Trump-Iran news: Tehran says White House 'afflicted by mental retardation'

Iranian president Hassan Rouhani has said the White House is "afflicted by mental retardation" after the Trump administration imposed sanctions on the country's supreme leader Ayatollah Ali Khamenei.

In a live televised address, Mr Rouhani branded the sanctions against the ayatollah and other senior officials, including Iran's foreign minister Mohammad Javad Zarif, "outrageous and idiotic".

An exasperated Mr Rouhani said: "You sanction the foreign minister simultaneously with a request for talks?"

Iran had earlier warned the new US sanctions on Monday meant the permanent closure of diplomatic channels between Tehran and Washington.

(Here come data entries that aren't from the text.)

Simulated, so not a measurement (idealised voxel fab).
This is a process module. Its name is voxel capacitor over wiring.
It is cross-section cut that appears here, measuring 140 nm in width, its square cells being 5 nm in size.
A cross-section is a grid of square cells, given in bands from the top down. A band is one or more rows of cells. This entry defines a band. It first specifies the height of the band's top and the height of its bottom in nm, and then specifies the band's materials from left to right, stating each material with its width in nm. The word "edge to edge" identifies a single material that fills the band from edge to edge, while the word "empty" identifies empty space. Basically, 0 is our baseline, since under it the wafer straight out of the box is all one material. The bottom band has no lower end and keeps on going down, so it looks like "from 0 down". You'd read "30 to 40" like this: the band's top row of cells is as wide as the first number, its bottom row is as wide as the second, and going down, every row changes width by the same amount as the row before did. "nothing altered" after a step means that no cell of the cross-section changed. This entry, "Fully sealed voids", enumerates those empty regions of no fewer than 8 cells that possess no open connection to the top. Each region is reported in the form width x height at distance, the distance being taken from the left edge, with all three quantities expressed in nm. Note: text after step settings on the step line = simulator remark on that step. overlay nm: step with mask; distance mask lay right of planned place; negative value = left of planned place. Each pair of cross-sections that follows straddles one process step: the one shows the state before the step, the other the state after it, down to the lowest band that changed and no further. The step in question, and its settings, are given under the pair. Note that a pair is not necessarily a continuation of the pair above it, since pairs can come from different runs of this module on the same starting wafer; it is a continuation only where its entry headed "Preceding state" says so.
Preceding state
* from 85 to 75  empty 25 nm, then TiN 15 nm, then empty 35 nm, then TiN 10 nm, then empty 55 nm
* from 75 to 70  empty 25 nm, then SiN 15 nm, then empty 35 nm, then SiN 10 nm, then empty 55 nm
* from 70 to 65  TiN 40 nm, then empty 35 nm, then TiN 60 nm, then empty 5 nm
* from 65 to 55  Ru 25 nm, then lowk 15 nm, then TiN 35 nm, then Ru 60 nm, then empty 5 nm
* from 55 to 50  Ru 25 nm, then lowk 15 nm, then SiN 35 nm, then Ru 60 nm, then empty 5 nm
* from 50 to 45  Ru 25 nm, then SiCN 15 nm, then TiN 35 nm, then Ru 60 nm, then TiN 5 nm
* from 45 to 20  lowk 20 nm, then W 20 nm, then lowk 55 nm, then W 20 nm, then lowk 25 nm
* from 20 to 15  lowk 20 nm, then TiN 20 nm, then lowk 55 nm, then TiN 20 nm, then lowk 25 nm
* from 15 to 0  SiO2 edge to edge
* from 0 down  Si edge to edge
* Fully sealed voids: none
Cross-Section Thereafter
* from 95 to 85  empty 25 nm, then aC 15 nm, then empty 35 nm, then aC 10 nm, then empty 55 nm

Foreign ministry spokesman Abbas Mousavi warned the American government was “destroying the established international mechanisms for maintaining world peace and security”.

Mr Trump said the “hard-hitting” sanctions, which came following weeks of escalating tensions between the two countries, were “a strong and proportionate response to Iran’s increasingly provocative action”.

The president's national security adviser, John Bolton, a notable hawk who has repeatedly called for military action against Iran, has insisted Washington was still willing to talk to Tehran.

“The president has held the door open to real negotiations to completely and verifiably eliminate Iran’s nuclear weapons programme, its ballistic missile delivery systems, its support for international terrorism and other malign behaviour worldwide,” he said.

“All that Iran needs to do is to walk through that open door.”

Tensions have been mounting in the Gulf since Mr Trump withdrew the US from a 2015 multilateral deal in which Iran agreed to limit its nuclear programme in return for the lifting of crippling economic sanctions.

Those tensions culminated in the shooting down of a US drone last week. Mr Trump said he ordered reprisal air strikes but called them off at the last minute when he was told of the likely loss of life involved.

Mr Trump said the new sanctions were not only in response to the downing of the American drone.

The US has also blamed Iran for attacks on two oil tankers this month near the Strait of Hormuz, though US officials have so far provided only shaky evidence for the claim, which Iran denies.

Washington claimed the measures effectively freeze billions of dollars worth of Iran assets, but experts said the true impact was likely to be limited.

Richard Johnson, the US state department’s former deputy leader co-ordinator of the Iran nuclear deal, told BBC Radio 4’s Today programme: “Frankly I doubt that there’s many international companies doing business with these organisations, so I don’t think the sanctions will have a really substantive effect on Iran’s economy.

“I do think it’s much more symbolic than it is substantive.”